Herzog’s turn of fortune from curator/director
of anomalous art brut to petrified
Auteur Persona timed up nicely with the
downhill journey of the riverboat in his
1983 Fitzcarraldo and its myth-making
companion piece, Les Blank’s behind-the-scenes
Burden of Dreams. Compared to Herzog’s
early work, it’s obvious that something
had gone lost as the director himself had
been pushed to the forefront and become
his own subject. A once-intuitive imagistic
imagination was gone dull with polish; Herzog
was over-articulating, growing reverent
of beauty that he’d once indelibly tossed-out.
His gypsy backstory, a legend-wreathed delight
to early admirer Manny Farber, seemed more
cannily eccentric with each ad nauseum repetition
of the same handful of anecdotes and sartorial
affectations: the first phone call at 17,
the epic walking tours, the notebooks filled
with microscopic handwriting, the stolen
35mm camera (and all the arrogance of vision
it implies)… It was as much as suggested
that, by the time Robin Williams trod across
Werner’s face in What Dreams May Come,
a death knell was sounding.
This all changed when, later in 2000, roughly
coinciding with the release of the director’s
likable, if distinctly throwback Greatest
Hits reel My Best Fiend, Anchor Bay
Entertainment began rolling out Herzog’s
body of work on DVD. His return to fiction
film, the woeful Invincible, as good
as proved that that something remained
missing, but this was just one niggling
flop in an overall reversal of fortune—at
present Herzog has a new-ish Faber & Faber
interview collection and a coffee table
photo book to his name, and one of his three
new docs, Grizzly Man, sitting at
the very top of the metacritic scale.
New Yorker DVD, finishing the job for Anchor
Bay, now allows us to consider some of Herzog’s
early work with fresh eyes upon the disc
premiere of the director’s first feature
film, Signs of Life, and his most
essential documentary, Land of Silence
and Darkness. It’s a not-to-be-missed
opportunity to not just watch these films,
but to imagine just how strange they must’ve
looked 35 years ago, before generations
of cinephiles had lofted Herzog and his
Munich peers into the familiarity of the
pantheon. Signs of Life is a singular,
sundazed movie that jackknifes an hour in
on an obscure outburst of insanity. WWII:
a cache of three German soldiers are assigned
to oversee a munitions depot in a white,
desiccant fortress on the occupied Greek
island of Kos. The first we meet, the closest
the movie has to a star, is the recuperating
Stroszek (Swiss actor Peter Brogle), quiet
and intent, but with a flare-nosed hobgoblin
quality lying just under the surface.
The movie’s first hour is literally “about”
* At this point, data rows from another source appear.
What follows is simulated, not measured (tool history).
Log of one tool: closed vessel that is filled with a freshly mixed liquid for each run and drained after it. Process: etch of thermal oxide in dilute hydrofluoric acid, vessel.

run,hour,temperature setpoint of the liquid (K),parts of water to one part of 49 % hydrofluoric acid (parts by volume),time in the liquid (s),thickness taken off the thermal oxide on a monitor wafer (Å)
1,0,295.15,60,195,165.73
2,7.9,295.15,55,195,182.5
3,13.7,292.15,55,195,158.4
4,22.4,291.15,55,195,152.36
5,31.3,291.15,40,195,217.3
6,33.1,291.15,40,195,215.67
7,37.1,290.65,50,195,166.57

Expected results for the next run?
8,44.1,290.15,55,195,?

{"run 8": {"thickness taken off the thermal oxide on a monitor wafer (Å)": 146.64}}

slack days of torpid motion and trivial
amusements: scratching bare, sunburned feet
in dry dirt, hypnotizing a chicken with
a piece of chalk (the same scene recurs
in Herzog’s Kasper Hauser), building
a better roach-trap. It’s an uncommonly
lovely film of digressions, built on a fascination
with paralytic Mediterranean sunshine and
the scattered bloomings of Stavros Xarhakos’s
score. The unnarrative template for Claire
Denis’s Foreign Legion minutiae-epic Beau
Travail is here, as is a model for Denis’s
willingness to improv into wherever un-obvious
beauty leads the film: Brogle’s head, in
profile, against a nighttime sea, a citadel
flooded by weeds and wildflowers, the steady
thrumming drone of the insects…
Stroszek is, with no fuss of explanation,
lost to madness and the movie, gradually
scaled back to become a blip in the landscape—then
nothing, installed invisibly by a miniature
coup as the fortresses’ scurrying one-man
army, launching a useless war against humanity.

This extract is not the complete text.